How to add ConvLSTM in the detection head of yolov11n for temporal context

@BurhanQ @Jordan_Cooper
I’m working on an object detection system for human intrusion detection. Right now I’m using a YOLO-based model for frame-by-frame detection. The issue I’m facing is false positives when there’s sudden movement in the scene — the model sometimes flags motion artifacts or partial shapes as a person.

To fix this, I want to add temporal context so that the detector remembers information from previous frames and avoids spurious detections. My plan was to:

  • take the YOLO feature maps or head outputs,

  • feed them into an LSTM (or ConvLSTM) to capture temporal information,

  • then output detections that are temporally consistent.

Questions:

  1. Is this approach reasonable for reducing false positives?

  2. Where exactly is the best place to inject an LSTM (backbone features vs detection head)?

  3. Are there simpler or more robust alternatives — e.g. optical flow, temporal smoothing, or post-processing with a tracker (like ByteTrack/DeepSORT) — instead of modifying YOLO internals?

  4. For real-time inference, how do people usually maintain LSTM state between frames?

My end goal is a detector that works better on live video streams, not just individual frames. I’m open to either training-time modifications (YOLO+LSTM end-to-end) or post-processing methods if they’re more practical.

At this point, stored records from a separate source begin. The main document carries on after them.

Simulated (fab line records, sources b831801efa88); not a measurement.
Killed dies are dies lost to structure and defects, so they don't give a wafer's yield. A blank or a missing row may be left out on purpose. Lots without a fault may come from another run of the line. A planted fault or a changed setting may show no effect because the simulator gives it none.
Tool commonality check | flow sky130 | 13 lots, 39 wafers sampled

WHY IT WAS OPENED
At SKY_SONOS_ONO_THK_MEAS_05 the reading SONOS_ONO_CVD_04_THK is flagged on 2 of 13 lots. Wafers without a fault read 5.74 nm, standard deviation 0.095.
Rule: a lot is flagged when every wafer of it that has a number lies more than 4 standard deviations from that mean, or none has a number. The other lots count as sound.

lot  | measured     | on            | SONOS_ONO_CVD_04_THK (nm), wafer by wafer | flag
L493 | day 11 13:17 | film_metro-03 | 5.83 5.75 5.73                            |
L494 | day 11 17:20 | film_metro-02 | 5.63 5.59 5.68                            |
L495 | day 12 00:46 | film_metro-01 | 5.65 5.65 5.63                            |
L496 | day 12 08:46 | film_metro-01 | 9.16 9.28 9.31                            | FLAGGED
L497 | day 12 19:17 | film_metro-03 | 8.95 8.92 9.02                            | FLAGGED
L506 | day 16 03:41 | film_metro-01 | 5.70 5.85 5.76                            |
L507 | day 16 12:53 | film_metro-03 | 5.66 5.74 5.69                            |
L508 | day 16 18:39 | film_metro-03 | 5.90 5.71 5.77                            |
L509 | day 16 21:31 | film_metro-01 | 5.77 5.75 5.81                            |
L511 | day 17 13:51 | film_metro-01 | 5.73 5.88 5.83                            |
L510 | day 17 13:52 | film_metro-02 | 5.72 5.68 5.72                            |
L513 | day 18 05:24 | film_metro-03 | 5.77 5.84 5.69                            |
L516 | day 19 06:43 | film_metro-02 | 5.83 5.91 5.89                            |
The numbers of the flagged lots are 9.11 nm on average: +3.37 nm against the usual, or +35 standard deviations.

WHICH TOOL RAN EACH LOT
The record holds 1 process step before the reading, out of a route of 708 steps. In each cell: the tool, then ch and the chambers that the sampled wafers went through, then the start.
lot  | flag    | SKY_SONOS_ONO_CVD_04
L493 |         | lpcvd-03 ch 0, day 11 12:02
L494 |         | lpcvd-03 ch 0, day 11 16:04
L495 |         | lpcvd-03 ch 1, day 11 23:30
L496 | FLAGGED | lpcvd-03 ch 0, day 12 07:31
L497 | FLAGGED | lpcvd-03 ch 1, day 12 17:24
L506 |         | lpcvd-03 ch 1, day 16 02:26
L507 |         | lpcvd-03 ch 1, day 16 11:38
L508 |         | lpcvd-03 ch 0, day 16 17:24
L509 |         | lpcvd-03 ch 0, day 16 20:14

Any guidance or examples would be really appreciated!

Thanks in advance!

  1. It can work
  2. It’s complicated enough that it can’t be explained in a response.
  3. Using optical flow or frame difference and using that as the 4th channel and training YOLO is the simplest with the least modifications required.
  4. From what I know, you reset it when there’s no activity. Or reset it after something positive is detected.